Harriett Jane Olson Nominated to Lead Women’s Division

 Have you ever wondered why we think our “resting” state should be stillness, rather than movement, flexibility or change? We have the interesting responsibility of translating a text that was written with the image of a flat, static world, into the language of movement. To do this, we must see movement as the “norm”—something that creates strength and life, rather than something that interrupts our being still.

When the poetry and hymns of the Psalms were being written, it made sense to the poet and to the people to speak of strength in the “roots of the mountains” and the spread of the blessings of God to the “ends of the earth.” The ancients viewed the mountains as being “rooted” in the base of the universe below, and the distant edges, or ends, circumscribed the world. The inbreaking of God was viewed as making the mountains shake or smoke, not earthquakes or volcanoes. Today we know that some mountains are volcanic, some are created by the movements of the plates of the earth and some are remnants of a glacial past. Molten rock, water and other sorts of not very “solid” mass are at the base of the mountains. In fact, the mountains do move — at a pace too slow for us to observe. Still, we know that what keeps the universe together is not mass as much as it is motion — gravity from the rotation of the earth; energy from the cycling of the stars, suns and planets; positively and negatively charged ions in the atom. The whole system is actually moving.

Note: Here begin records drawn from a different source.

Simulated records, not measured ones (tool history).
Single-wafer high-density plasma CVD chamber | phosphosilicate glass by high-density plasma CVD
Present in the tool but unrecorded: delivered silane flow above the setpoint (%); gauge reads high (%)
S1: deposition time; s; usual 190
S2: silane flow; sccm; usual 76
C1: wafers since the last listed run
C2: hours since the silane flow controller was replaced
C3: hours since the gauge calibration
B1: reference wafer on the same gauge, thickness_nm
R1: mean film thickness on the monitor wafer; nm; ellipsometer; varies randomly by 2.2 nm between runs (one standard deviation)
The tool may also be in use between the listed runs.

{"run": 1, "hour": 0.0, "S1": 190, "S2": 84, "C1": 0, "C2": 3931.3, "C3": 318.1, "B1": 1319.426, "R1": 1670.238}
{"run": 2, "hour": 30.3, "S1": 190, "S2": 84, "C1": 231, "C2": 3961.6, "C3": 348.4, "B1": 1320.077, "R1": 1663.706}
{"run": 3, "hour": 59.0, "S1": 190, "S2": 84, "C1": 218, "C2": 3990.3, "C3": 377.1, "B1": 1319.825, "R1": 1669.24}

What if we thought of our lives, our communities and our relationships that way? They are always growing and changing, even in small ways, so that they remain in relationship with each other. In fact, if our relationships didn’t grow and change, the movements around us might fracture them.

Those of us who have moved from one community to another know this. For a while, you can continue to worship at the same church or go to the same doctors, hairdressers and restaurants, but pretty soon, you begin forming new relationships. It is too long a drive to run back and forth, or you can’t depend on taking care of haircuts or doctors appointments when you return to visit. Relationships change. Some of us — clergy families, service personnel, staff members of large companies who are transferred from location to location — have learned to do this. Others of us wait until we are pushed to make the changes.

Would it make it easier if we thought of change as “normal?” If we recognized that our circle membership, unit membership or employment were more likely to change than to remain “still,” would we plan for it? What would that planning look like? Families experience change through marriages, births, adoptions, divorces and deaths — even those relationships that we work hard at maintaining are subject to change. When the changes are small we can imagine that everything is holding constant. But once the dating son or daughter announces an engagement, or the new baby is born, or the loved one dies, the change is seismic.

While we’re always “in motion” in our relationships, some of these life moments of seismic change are times when our members and our potential members may need United Methodist Women the most. Someone needs to know there is still a place for her in the circle now that she is an empty-nester. Someone else needs to know retirement might be an entry-point into new areas of involvement in our organization. Still others need to know graduation from their college unit doesn’t mean graduation from United Methodist Women. Can we support our sisters through their transitions? Some of our grant programs focus on these transitions — welfare to work, release from prison, farming adaptation in the midst of climate change, etc. — but our organization must be equally alert to opportunities for “local mission.”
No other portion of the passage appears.